Imagine being 12-years-old while your mother and brothers are in prison, and your father is dead. Michael Corleone Blanco hadn't even reached his teenage years, but he was already taking on the family business: drug trafficking narcotics. His mother, Griselda Blanco— also known as La Madrina or the Cocaine Godmother— is one of the most notorious drug lords in cartel history. She led the drug trade between Colombia and Miami, and in her heyday, it's believed that she had a net worth estimated in excess of $2 billion.
Yet, authorities caught up with Griselda in 1985 and she was sentenced to ten years in prison. In order to keep her operation running like clockwork, Griselda called on her 12-year-old son to help her. Michael took on the responsibilities of his family, igniting his criminal career for decades to come. He drifted in and out of trouble with the law, endured multiple stints behind bars, buried 22 members of his family, and avoided assassination attempts on his life; but it was when his mother was shot and killed in Colombia in 2012 that he decided it was truly time for a change.
The Cocaine Godmother's infamous life has been documented in dozens of television shows, films, books, and even fashion brands. Music artists, specifically in hip hop, have made references to Griselda. Lil Kim called herself "Kimmy Blanco," while Nicki Minaj, The Game, Migos, Jacki-O, and Pusha-T have mentioned her in their rhymes. Westside Gunn even named his label Griselda Records.
Although the tales of his family have been widely shared and reported, Michael has taken it upon himself to divulge on what life was really like as the youngest Blanco son. He currently stars on VH1's reality series Cartel Crew, which is now entering into its second season, a show that documents the lives of children and family members of notorious cartel figures. "Expect to be shocked and to see what no other reality show...expect to see us, the children of the Cartel, and our entrepreneurial spirit," Michael told us exclusively. "You can expect to see people that reinvented themselves and are actually making moves. It's not just for TV."
It was recently announced that Jennifer Lopez will portray Griselda in a forthcoming biopic titled The Godmother, a film where the multi-hyphenated artist may also act as director. Michael shared it was two-and-a-half years ago when Lopez and her team first reached out to his life-rights lawyer. However, he hasn't been contacted, yet, to act as a consultant on The Godmother. "Every other film has fallen short because the story has many sides to it," he said. "What people don't understand is that you gotta hear it from a family member. Who else should you hear it from than the kid who saw it all?"

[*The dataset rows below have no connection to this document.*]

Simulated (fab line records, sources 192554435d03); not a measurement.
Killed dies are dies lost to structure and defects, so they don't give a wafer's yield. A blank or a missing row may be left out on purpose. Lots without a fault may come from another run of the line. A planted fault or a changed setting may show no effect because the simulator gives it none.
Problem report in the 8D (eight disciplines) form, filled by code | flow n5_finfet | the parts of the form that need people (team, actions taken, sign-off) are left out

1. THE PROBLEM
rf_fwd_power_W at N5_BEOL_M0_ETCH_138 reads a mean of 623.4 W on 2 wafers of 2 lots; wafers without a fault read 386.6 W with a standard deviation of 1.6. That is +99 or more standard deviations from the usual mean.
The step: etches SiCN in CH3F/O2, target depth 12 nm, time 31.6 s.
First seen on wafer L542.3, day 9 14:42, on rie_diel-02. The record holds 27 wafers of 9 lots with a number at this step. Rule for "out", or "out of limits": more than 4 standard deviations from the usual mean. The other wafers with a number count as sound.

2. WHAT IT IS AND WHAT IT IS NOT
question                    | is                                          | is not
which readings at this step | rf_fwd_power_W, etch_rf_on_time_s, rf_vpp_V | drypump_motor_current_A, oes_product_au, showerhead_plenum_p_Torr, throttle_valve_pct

"I would like to shed light on [my mother's] achievements as she basically created the cocaine game as we know it," he added. Still, it's more important to Michael to highlight that his mother, along with the rest of his family, was more than just the unlawful narratives left behind. "I would also like to show the world that no matter how ruthless or how criminalistic my family was, I want the people to know that we were just that as well: a family," he said. "My brothers were great young men. Very intelligent. My mother was a queen and we were a home. We stayed together. We lived together. We ate together. We went on family vacations together. We've been apart of each other's story so I would want the public to understand that the Blanco Cartel, we were more than a cartel...My mother was my queen. My mommy."
Now that Michael has left his life of crime in the past, he's become a respectable businessman with a successful brand: Pure Blanco. The world watched on the first season of Cartel Crew as he ran into a few hiccups with his fashion brand because of its association with Griselda Blanco, but Michael admits that the show helped launch Pure Blanco into a new realm. "It's a learning process. I've been learning the game for three, almost four years. Actually four-and-a-half years," he said. "I just want to see where we go with it. There's a plan that we're executing and we're moving fast. For the first time in my life, I can say that I'm happy."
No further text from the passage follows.